April 14, 2014

From slavery unto freedom

Tonight Passover begins.

I've always loved this holiday. It meant going on vacation to Florida as a kid, to have seders with the entire extended family. To swim in my great aunt and uncle's pool, to swim in the ocean, and of course to find the Afikomen.

It was a time to learn about my family history, to spend time with great grandmothers who were immigrants from Kiev and Warsaw at the turn of the 20th Century. To watch them cook, to hear the stories of how they came to America, how they met their husbands, how they spent time with my mom, where they lived in New York City and the businesses their husbands went into.

Later, Passover became the holiday to come home to from college. The holiday to find a friend's home to go to after college. To host my own seders for many years afterward.

When I moved to Nashville, it became the holiday to spend at my sister's house. I gave up the role of singing the Four Questions to my niece, then nephew, then another niece, and another two nephews.

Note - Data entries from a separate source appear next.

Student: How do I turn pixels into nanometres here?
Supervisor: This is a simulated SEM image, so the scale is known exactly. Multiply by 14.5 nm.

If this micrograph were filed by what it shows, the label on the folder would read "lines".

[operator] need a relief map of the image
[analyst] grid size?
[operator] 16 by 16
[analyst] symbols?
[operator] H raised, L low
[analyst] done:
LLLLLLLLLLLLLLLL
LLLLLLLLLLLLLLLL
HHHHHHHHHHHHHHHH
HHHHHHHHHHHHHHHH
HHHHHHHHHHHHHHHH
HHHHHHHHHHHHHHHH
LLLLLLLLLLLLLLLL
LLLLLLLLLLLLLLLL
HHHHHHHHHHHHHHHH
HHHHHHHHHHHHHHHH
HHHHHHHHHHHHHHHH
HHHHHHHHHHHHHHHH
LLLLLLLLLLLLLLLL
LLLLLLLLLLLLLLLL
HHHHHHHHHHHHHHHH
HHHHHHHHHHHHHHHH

Now, we have seders early enough that the kids can last the night, or most of it...and so can Grandma.

We coordinate over email and text about who is bringing what. We take into consideration that someone can't have salt, someone isn't eating gluten, and another one can only have plain food, and not much of that. We have three kinds of haroset: with wine, without wine, and without cinnamon. I bring at least one dessert and the mock chopped liver.

I love the philosophy built into the Hagaddah. I always want to talk about the teachings of the rabbis and the ideas about the number of plagues. Everyone else is really, really ready to eat by then. My sister is studying how we all put the drops of wine on our plates: are they in a line? random, a single puddle? lining the rim of the plate? 

Dad assigns the reading of the four sons according to whom he thinks is being the wicked son that week. It's his little joke on us. Good one, Dad.

I love Passover. It's a holiday with some serious meaning built into it. We have to read the story each year and it reminds me not only of the injustice the Jewish people have survived and overcome over millennia, but of our obligation to stop injustice when we witness it, to be a part of undoing racism, of creating equal opportunities, for freeing each other from the bonds of slavery of all kinds.

Maybe that's why I embrace social justice work so whole-heartedly. I grew up feeling like a part of the story. Miriam was one of my heroes. She protected her brother. She liked to dance, sometimes at inappropriate times. She was the water bearer. She was also a little too honest about how she felt about her sibling's sweetheart. When she was punished, her people stood by her. She may not have made it to Canaan, but Miriam sure enjoyed the journey. Shake your timbrels, y'all. Shake your timbrels.